Buckle up: Employers face prosecution for company car accidents

26 October 2007
The number of employers prosecuted for crashes involving company cars that kill 1,000 each year could rise with the introduction of the Corporate Manslaughter Act that will force companies to take more responsibility for their employees on the road.

The employers of those who have accidents will be checked by the police to ensure they are complying with basic regulations such as making sure they are insured to drive for work, that the car has an up-to-date MOT certificate, and the employee has a valid driving licence.

According to research from rental company Arval, nearly a quarter of the cars on the road being driven for work purposes are part of the ‘grey fleet’ – those cars which do not fall under company car policy and are a grey area when it comes to management and reporting responsibilities.

The survey found that 35 per cent of companies have no policy in check employees’ driving licences, 53 per cent do not check that the car is insured for work use, 74 per cent do not ask employees to provide a valid MOT certificate and 83 per cent have no system in place which ensures the vehicles are regularly maintained.

About 200 people are killed or seriously injured as a result of someone driving for work, and business drivers have a 30-40 per cent higher collision rate than private drivers. The Corporate Manslaughter Act will make it easier for corporations to be held responsible and prosecuted if their negligence causes an accident.

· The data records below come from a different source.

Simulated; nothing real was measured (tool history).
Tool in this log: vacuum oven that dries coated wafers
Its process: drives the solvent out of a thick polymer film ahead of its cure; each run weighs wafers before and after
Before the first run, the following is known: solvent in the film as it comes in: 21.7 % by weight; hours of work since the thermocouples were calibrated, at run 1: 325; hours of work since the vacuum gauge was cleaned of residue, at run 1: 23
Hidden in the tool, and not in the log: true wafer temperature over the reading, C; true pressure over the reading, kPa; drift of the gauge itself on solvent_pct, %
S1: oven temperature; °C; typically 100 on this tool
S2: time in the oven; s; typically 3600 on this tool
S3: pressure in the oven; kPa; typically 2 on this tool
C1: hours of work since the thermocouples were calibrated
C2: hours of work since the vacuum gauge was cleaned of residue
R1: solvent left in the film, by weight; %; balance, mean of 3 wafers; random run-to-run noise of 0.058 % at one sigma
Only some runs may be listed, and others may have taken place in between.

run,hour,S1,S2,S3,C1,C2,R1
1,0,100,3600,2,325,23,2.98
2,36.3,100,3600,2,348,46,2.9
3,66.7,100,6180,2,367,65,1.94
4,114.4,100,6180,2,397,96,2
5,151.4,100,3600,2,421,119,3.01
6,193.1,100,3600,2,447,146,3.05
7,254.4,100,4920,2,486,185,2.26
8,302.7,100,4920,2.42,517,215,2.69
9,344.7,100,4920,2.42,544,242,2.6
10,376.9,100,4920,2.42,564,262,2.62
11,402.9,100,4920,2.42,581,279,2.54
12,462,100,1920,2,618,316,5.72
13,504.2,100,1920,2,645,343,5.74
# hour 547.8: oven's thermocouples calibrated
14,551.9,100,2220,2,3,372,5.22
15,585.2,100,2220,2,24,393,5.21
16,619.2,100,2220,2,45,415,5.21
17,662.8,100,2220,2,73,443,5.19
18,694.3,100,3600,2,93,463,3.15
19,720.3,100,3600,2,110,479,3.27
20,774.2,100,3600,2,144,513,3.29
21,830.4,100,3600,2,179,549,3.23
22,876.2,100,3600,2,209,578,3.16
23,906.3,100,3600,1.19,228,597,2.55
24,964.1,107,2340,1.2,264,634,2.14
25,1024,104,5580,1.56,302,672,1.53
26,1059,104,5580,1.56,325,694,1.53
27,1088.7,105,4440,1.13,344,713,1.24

Department for Transport (DTF) figures show that about 25 per cent of all miles travelled each year (excluding commuters) are for work purposes. The DTF also states that those driving for business purposes have a significantly higher risk of dying than those involved in all other workplace incidents. Furthermore, approximately 4 out of 10 accidents involving someone falling asleep at the wheel are caused by someone driving a commercial vehicle.